Jon (Domhnall Gleeson) lives in an out-of-the-way seaside town with his parents. What sustains him through a dead-end job is his songwriting and dreams of music stardom. Meanwhile, a band, the Soronfrpbs, are about to play a gig in town. Jon is on the beach when the band's keyboardist attempts to drown himself and given that he can play the chords C, F and G, the band manager Don (Scoot McNairy) asks him to stand in on the night. And so he meets the band, led by the intimidating Clara (Maggie Gyllenhaal) and Frank (Michael Fassbender) who wears a large papier-mâché head morning, noon and night...
While Frank is fiction, it has a basis in fact. Chris Sievey (1955-2010) was known for his comic persona of Frank Sidebottom, fronting a band while wearing a similar head to the title character of this film. Jon Ronson played as part of Sievey/Sidebottom's Oh Blimey Big Band and the film, cowritten by Ronson and Peter Straughan, is based on Ronson's memoir of his time in that band. However, the film is set in the present day and was shot in Ireland – Dun Laoghaire plays the part of Jon's seaside town – and New Mexico and Texas.
It's certainly quite different to Lenny Abrahamson's last film, What Richard Did. But when I reviewed that film for this site, I mentioned that it had a sense of complete assurance, a command of tone and mood and of the filmmaking medium, and you get that with Frank too. The earlier film was specifically set in a post-boom-and-bust Ireland, while the present one is only incidentally set there (Jon basically lives in Everytown-by-the-Sea), and the visuals are brighter than the sun-not-out look of What Richard Did , but that assurance is still there. There's a delicate balance between comedy and pathos, and much of that is due to the performances, cast with a mixture of Irish and American actors. Michael Fassbender spends almost the entire film inside Frank's head so has to act with just his voice and body language for the most part but does so very well. It's brave of Ronson to write his own stand-in as someone spectacularly untalented and more concerned with commerce than art, but by the end of that film Jon has realised this: that humbling moment when you realise that you are in the presence of someone far beyond you in talent and ability, however much you may desire to do what he does. Salieri-like, he tries to take control of Frank, but with disastrous results. This is a film of the social media age: we see several of Jon's tweets on screen and he secretly uploads footage of the band onto Youtube without their knowledge, giving them an unwanted greater fame than they had.
Maggie Gyllenhaal plays Clara for maximum spikiness and scariness, but she's driven by a fierce protectiveness towards Frank. Carla Azar is a genuine drummer, a member of the band Autolux and Jack White's touring band. The gig and rehearsal music we see on screen were played by the actors themselves. While some may find the final act a little too downbeat, Frank is a delight, a very British comedy of heroic failure.

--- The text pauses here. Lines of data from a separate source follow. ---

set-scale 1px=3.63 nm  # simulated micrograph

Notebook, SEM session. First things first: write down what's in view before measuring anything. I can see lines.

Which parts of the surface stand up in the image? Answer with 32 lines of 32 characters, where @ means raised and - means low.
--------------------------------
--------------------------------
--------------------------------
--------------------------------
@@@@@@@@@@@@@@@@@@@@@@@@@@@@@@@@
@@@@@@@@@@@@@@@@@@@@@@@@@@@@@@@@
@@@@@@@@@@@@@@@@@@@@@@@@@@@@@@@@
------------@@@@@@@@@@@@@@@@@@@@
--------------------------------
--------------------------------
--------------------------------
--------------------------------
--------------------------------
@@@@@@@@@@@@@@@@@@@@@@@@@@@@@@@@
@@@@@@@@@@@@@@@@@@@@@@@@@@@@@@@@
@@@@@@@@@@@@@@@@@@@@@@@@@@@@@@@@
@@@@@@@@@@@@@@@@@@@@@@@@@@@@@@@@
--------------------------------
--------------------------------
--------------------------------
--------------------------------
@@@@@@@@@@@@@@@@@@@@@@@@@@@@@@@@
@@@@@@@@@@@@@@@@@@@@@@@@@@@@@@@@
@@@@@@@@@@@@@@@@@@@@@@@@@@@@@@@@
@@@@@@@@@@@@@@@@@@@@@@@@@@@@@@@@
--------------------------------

Ftank is released on Blu-ray and DVD by Curzon Film World. The former was received for review.
Shot digitally, Frank is presented in the correct ratio of 2.40:1. Although there were 35mm prints in circulation, the cinema showing I caught was of a 2K DCP, and this Blu-ray pretty much reproduces what I saw: sharp and colourful with strong blacks and good shadow detail. For some reason, the disc was incompatible with my PC so I can't provide a screengrab: the image above is a publicity still.
There are three soundtrack options for this English-language feature: DTS-HD MA 5.1, LPCM Surround (2.0) and an audio-descriptive track in LPCM Surround. The DTS-HD track, which is mixed louder than the other two, is the winner, if only for the gig and rehearsal scenes, which are convincingly raw-sounding. The subwoofer certainly helps out with the bass in these scenes. Optional English hard-of-hearing subtitles are available. Some French dialogue from band member Baraque (François Civil) and some German in one scene are intentionally left unsubtitled.
There are two audio commentaries: one with Lenny Abrahamson, Domhnall Gleeson and music composer Stephen Rennicks, the other with the two writers, Jon Ronson and Peter Straughan. Often where there are multiple commentaries you can see that they might have been better edited together into one, but in this case they do justify two. Abrahamson tends to dominate the first one, and much of the second one is taken with Ronson talking about his experiences with the real Frank Sidebottom.
Also on the disc are a fairly standard making-of featurette (13:13), with the input of Abrahamson, the four principal cast members and producer Ed Guiney. “Sound Promo” (9:54) goes into more detail about the recording process, including capturing a band playing live, featuring sound editor Niall Brady and editor Nathan Nugent. There are also deleted scenes (11:12): you can see why most of them were removed, for pacing reasons. Finally, there is the theatrical trailer (1:58).